Conference talks on the subject of infrastructure are often lacking in actionable advice - especially for fledgling startups. I am shamefully guilty of this myself.
A notable exception is a recent talk by Paul Hammond, my old manager and good friend. His Velocity 2012 talk titled “Infrastructure for Startups” was a refreshing dose of pragmatism, drawn from the experience of building and growing TypeKit. Paul ran Flickr Engineering before that - he has street cred for weeks. Unfortunately, video of the talk does not appear to be available, though that may change soon according to Paul.
Though I am prone to lengthy rants about building things the “right” way and am often heard advocating more rigorous planning at the start, I can’t agree more with most of what Paul says - a 2-3 person startup just doesn’t have the time to be mucking around with anything but the product they’re building. This being 2012, there is an army of service providers ready to share the burden - for much less than the opportunity cost of building everything yourself.
Don’t forget to measure
I’d add one more thing to Paul’s lists (here and here) - you need good graphs right away. I’m surprised Paul didn’t mention this after “all performance problems have been on things we don’t yet measure.” Good metrics collection and display are critical to both business success and technical efficiency. The easier it is to put together dashboards that zero in on meaningful metrics and correlations, the more you’ll do it, and the more quickly you’ll identify inefficiencies and opportunities.
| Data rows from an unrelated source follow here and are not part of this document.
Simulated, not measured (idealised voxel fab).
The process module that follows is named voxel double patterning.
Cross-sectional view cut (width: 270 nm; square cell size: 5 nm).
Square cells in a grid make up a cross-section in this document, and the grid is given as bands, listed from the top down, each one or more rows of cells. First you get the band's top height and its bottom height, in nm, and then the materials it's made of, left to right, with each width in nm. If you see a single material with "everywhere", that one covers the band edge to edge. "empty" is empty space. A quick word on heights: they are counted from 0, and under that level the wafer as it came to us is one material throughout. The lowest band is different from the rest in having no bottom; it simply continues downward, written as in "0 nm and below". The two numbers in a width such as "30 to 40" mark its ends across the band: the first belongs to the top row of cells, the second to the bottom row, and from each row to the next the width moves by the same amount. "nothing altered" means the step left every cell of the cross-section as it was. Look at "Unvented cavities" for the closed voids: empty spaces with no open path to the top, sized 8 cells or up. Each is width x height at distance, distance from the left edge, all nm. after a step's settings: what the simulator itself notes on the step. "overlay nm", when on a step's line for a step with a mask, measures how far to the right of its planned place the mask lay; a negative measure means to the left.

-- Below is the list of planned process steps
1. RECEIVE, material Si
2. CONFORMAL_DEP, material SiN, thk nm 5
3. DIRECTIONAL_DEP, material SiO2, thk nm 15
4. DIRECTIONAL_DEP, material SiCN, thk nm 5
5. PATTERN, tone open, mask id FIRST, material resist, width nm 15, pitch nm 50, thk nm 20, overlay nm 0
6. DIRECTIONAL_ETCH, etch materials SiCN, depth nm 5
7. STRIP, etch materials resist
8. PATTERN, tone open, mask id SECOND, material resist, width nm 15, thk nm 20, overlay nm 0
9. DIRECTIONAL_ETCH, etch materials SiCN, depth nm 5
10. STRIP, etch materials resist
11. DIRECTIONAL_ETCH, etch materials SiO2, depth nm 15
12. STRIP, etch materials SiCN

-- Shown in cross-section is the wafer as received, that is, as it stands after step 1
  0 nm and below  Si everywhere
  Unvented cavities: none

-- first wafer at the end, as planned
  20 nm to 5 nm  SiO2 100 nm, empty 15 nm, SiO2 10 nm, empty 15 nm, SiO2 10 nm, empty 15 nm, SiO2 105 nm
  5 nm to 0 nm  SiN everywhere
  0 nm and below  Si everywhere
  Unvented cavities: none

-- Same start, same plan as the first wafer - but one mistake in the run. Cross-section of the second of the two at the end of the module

I’ve yet to hear a favorable review of the baked in ec2 monitoring tools (CloudWatch), so I, as usual, recommend the slick, easy to use, gorgeous Librato Metrics for these purposes. As a bonus, the product comes with some basic alerting features (haven’t tried yet, in the interest of honesty), so it may help stall or obviate the need to set up nagios or one of the related monsters. All the tools for getting data in have already been written.
Speaking of alerts, PagerDuty is another no-brainer for small teams starting to set up more fine-grained monitoring. Big surprise: Librato has PagerDuty integration.
I had some experience with the competing Cloudkick product and sadly don’t have many kind words, although much has probably changed since our last interaction.